Credit: Courtney Nicolson
Kitted up, I headed to the arms room to get my weapon. Instead of my usual standard issue weapon I stand and stare at a selection of Remington shotguns, the Versa Max Waterfowl Pro and V3, both in 12 gauge. I already own a V3 Field Sport; I have always hunted with Remington Products. Prior to purchasing my V3 in September of 2015, I used my Remington 11-87 Sportsman, a tried and true water fowler’s shotgun, for more than a decade.
Before I had the luxury of an autoloading shotgun my Remington 870 was the never-failing tool I took into battle. Once I saw that Remington had come out with a new 3-inch autoloader, there was no question about what my next purchase would be. I chose the V3 over the Versa Max for two main reasons. Reason one, until recently I hadn’t had much need for a shotgun chambered any bigger than 3’. Reason two, the V3 comes in at about half the price as the Versa Max.
For this hunt, though, I decided to give the Versa Max a turn on the duck-hunting range. Both shotguns feature Remington’s Versa Port gas system which is, in my opinion, a game-changer for the world of auto-loading shotguns. There are differences between the two guns: the Versa Max chambers up to 3 ½” shells while the V3 is chambered for up to 3” shells and each runs a different return spring system. Therefore, the guns have varying weights and feel different in your hands. The Versa Max felt very well balanced and shouldered with ease. The supercell recoil pad and check insert were exceptionally comfortable and provided a great reference for a consistent sight picture. I could tell this shotgun fit me to a “T” as soon as it was out of the case.
Finally, it’s time to awaken my battle buddy, two-year-old chocolate Lab Ava (AKA HR KC’s Fancy Miss Ava JH). If Ava had a MOS it would be Game Retrieval Specialist with her four months of basic training taking place at Webb Footed Kennels in Jonesboro, Arkansas. Webb Footed Kennels is owned and operated by Chris Akin who has more than 25 years experience training well over one hundred Grand Champion and Master Hunters Dogs to his credit. For AIT – Advanced Individual Training – Ava did another three months at the same kennel the year following her gun dog basic training. That morning in Arkansas she exited her kennel ready to face the brisk air and icy water.
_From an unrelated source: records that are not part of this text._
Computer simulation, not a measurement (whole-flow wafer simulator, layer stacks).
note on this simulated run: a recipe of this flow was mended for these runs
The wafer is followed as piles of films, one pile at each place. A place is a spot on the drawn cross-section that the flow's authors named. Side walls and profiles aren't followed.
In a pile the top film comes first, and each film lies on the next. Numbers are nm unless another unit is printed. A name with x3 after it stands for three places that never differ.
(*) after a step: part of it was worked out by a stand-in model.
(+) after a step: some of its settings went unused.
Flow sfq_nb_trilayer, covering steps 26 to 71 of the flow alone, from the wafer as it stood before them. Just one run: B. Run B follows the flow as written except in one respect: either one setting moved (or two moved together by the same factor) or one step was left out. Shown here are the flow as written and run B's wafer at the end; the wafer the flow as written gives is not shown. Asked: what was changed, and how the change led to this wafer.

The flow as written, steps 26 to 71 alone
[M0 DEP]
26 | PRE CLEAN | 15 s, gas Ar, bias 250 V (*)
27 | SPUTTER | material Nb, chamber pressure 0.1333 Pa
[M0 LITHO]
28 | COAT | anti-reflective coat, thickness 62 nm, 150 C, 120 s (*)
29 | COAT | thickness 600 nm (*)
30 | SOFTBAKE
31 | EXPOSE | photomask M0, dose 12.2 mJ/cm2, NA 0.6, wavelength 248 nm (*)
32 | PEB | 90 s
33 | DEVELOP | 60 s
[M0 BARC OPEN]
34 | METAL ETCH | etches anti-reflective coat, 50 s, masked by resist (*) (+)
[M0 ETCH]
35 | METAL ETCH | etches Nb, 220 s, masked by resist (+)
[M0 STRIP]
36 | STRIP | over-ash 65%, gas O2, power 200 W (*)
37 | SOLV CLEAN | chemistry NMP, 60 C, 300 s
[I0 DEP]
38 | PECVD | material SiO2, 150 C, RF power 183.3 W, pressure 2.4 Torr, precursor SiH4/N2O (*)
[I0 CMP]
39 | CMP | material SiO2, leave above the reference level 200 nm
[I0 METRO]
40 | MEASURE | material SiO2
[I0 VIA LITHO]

Gear in hand, I headed outside to load up and push out in our convoy. We stopped at the staging area as we neared our hunting site. Our SUVs couldn’t make it all the way to the target location. The eight of us offloaded into a tactical vehicle of sorts that was a combination of a Toyota truck, M-ATV, and Polaris Ranger. After loading into the troop carrier, we waited as it traversed the open-water-covered mud flats between us and our destination. The troop carrier pushed through the water, not unlike a battleship rolling through rough seas.
At long last, we arrived at our hasty fighting position. I stood looking at the foxhole, a pit placed in a levy running through the water. It wasn’t your typical two-man hand-dug foxhole, mind you. This foxhole was metal-lined and big enough to hold eight ground soldiers and a Game Retrieval Specialist at either end. Prior to entering the foxhole, we set out decoys for the enemy, then covered the top of the hole with natural vegetation from the area as camouflage. Staging complete, we were into position with only minutes to spare before our target arrived.
At the crest of sunrise, I heard our targets buzzing by us. The sound of their wings slicing through the air is not unlike that of a burst of bullets whizzing by. I grabbed my Remington Versa Max, loading it with three rounds of Remington Hypersonic Steel. The shells went in with ease. The expanded shell port and oversized bolt release worked great, even while I wore gloves to keep my hands dry and warm. The rubberized grip inserts allowed me to maintain a firm tactical grip without having to over squeeze the gun.
My battle buddy was so locked-in it was hard to tell if she was even breathing. Only her golden eyes, which scanned her lane of responsibility, gave a movement. Game time. This is the moment that all the time on the range is put to good use. Our team leader – AKA, the guide – tells us to get ready; the next words we hear are “take them”. I rise from my foxhole shouldering my Versa Max, take aim, and shoot at the targets traversing my firing line.
Credit: Courtney Nicolson
I have fired all three rounds before I realized that either by adrenaline or great engineering on Remington’s part, I felt little to no recoil. I’ll say both. During my first series of shots fired, I dropped a multi-colored drake wood duck along with assisting my comrades with some follow up shots on other ducks.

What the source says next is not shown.